December 29, 2019 • Feast of the Holy Family
First Reading: Sirach 3:2–6, 12–14
Responsorial Psalm: Psalm 128:1–2, 3, 4–5 (cf. 1)
Second Reading: Col 3:12–21
Gospel Acclamation: Colossians 3:15a, 16a
Gospel: Matthew 2:13–15, 19–23
The readings for this Sunday are, unsurprisingly, about family — the Holy Family and ours.
The first reading is taken from the Book of Sirach. Families are God’s idea and creation. There is family in the Trinity. There is the Father and the Son and the Holy Spirit, who proceeds from the Father and the Son. They are united in love, purpose, substance and more. Consequently, when God created man in His image, a plurality and unity of creation was necessary in order to provide in a tangible, visible form something of the mysteries of the Trinity. The human family was created with a man and a woman and the children who issued from their union of love. God did not create the human family to live independently from the Trinity, but in dependent harmony with the Trinity.

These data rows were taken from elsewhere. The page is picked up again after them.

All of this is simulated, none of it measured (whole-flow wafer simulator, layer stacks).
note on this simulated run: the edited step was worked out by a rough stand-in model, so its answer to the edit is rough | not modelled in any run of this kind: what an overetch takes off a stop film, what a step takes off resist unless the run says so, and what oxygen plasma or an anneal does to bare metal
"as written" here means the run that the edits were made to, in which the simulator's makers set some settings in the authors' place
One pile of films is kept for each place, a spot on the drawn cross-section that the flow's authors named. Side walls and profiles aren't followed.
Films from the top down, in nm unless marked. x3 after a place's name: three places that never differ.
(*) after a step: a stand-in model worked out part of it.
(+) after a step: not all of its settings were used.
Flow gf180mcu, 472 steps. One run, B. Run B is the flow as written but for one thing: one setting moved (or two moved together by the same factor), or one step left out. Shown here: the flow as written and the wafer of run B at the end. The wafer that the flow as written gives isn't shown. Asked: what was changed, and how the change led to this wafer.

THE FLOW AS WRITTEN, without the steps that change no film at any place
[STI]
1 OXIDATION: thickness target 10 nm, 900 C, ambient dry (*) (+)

However, our first parents and their family fell into disharmony with God and each other through the deception of the Evil One and their imperfect love of and trust in their Creator. The Bible and the Judeo-Christian Faith is an ongoing story of God’s redeeming love, pursuit and sacrifice for the salvation of mankind, bringing us back into harmony with Himself and each other. This is the backdrop for what Jesus Ben Sirach, the author of the book from which the first reading is taken, has to say. He is speaking as a father to his son in this book of wisdom, which explains the male flavor. It is an interesting point that this book was a family project, because Ben Sirach’s grandson translated it from his grandfather’s Hebrew to Greek. Then it was included in the Septuagint, the pre-Christian Greek translation of the Old Testament.
So, who set parents over their children? God did! He intended for the parents to care for their children and instruct them in the ways of God and creation. And He expects the children to reciprocate by honoring their father and revering their mother. And God has built-in rewards for doing so. God is well pleased when He sees these things happening in our families, because after all, it was His idea!
It is, again, interesting that Ben Sirach affirms the mother’s authority over her sons. Why is that? Because guys can sometimes lord their generally greater size and strength over women. They tend to get cocky, arrogant and domineering. My dad backed up my mom’s authority with me. If I disrespected her, his hand dropped to the buckle of his belt, which would become a leather strap if I persisted. I only tested that a couple of times.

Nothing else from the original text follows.